In the last ten years or so, our interests have turned more to where these mental models come from. We’re looking at the minds and brains of babies and young children, and really trying to understand the most basic kind of learning processes that build our basic common-sense understanding of the world. For the first ten years or so of my career, so from the late 1990s until the late 2000s, we made a lot of progress modeling individual aspects of cognition using these Bayesian models, such as certain aspects of perception, causal reasoning, how people judge similarity, how people learn the meanings of words, and how people make certain kinds of plans, decisions, or understand other people’s decisions, and so on.

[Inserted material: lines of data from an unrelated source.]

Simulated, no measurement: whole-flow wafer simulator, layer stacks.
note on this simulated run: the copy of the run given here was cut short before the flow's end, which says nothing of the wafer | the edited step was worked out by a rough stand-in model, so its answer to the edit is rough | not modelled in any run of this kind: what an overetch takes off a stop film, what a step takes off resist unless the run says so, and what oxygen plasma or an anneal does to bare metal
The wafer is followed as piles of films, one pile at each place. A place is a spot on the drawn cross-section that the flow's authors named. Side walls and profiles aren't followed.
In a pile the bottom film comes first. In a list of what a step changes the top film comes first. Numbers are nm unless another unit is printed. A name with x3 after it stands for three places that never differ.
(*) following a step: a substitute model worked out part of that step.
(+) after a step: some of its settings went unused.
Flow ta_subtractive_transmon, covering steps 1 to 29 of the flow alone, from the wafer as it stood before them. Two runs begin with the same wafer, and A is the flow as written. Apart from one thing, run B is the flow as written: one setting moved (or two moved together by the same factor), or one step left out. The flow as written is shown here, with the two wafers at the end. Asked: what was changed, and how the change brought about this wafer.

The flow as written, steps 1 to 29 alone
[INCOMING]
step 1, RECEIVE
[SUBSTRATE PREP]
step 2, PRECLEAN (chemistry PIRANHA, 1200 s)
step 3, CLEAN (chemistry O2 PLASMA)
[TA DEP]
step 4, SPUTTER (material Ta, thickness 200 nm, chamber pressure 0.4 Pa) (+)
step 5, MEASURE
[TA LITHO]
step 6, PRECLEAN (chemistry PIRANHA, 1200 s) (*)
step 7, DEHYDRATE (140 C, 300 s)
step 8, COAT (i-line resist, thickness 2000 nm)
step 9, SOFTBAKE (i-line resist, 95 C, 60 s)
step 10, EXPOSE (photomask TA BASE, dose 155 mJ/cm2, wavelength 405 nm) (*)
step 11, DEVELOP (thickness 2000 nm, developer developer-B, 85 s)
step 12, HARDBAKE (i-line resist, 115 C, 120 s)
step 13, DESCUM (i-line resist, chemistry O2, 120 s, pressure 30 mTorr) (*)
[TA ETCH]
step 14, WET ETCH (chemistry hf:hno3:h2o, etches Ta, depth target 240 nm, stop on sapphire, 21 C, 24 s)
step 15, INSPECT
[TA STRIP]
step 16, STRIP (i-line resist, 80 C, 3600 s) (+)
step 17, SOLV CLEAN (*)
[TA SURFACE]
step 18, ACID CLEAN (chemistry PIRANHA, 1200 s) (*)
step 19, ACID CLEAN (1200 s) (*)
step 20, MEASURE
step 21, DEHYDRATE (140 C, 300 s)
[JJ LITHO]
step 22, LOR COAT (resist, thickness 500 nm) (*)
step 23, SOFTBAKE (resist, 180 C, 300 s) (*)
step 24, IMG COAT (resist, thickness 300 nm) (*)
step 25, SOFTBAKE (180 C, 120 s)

However, it seemed like we still didn’t really have a handle on what intelligence is really about—a flexible, general-purpose intelligence that allows you to do all of those things that you can do. 10 years ago in cognitive science, we had a bunch of really satisfying models of individual cognitive capacities using this mathematics of ways people made inferences from sparse data, but we didn’t have a unifying theory. We had tools, but we didn’t have any kind of model of common sense.
If you look at machine learning and AI technologies, and this is as true now as it was ten years ago, we were increasingly getting machine systems that did remarkable things that we used to think only humans could do. In that sense, we had real AI, in the sense of these AI technologies, but we didn’t have any real AI. We still don’t have any real AI in the sense of the original vision of the founders of the field, of what I think you might refer to as AGI—machines that have that same kind of flexible, general-purpose, common sense intelligence that every human uses to solve problems for themselves. But we are starting to lay the foundations for that now.
MARTIN FORD: Is AGI something that you’re focused on?
JOSH TENENBAUM: Yes, in the last few years general-purpose intelligence has really been what I’ve been interested in. I’m trying to understand what that would be like, and how we could capture that in engineering terms. I’ve been heavily influenced by a few colleagues like Susan Carey, and Elizabeth Spelke, who are both professors at Harvard now, who studied these questions in babies and young children. I believe that’s where we ought to look for this, it’s what all our intelligence starts with and it’s where our deepest and most interesting forms of learning happen.
Elizabeth Spelke is one of the most important people that anybody in AI should know if they’re going to look to humans. She has very famously shown that from the age of two to three months, babies already understand certain basic things about the world, like how it’s made from physical objects in three dimensions that don’t wink in and out of existence. It’s what we typically call object permanence. It used to be thought that that was something that kids came to and learned by the time they were one year old, but Spelke and others have shown that in many ways our brains are born already prepared to understand the world in terms of physical objects, and in terms of what we call intentional agents.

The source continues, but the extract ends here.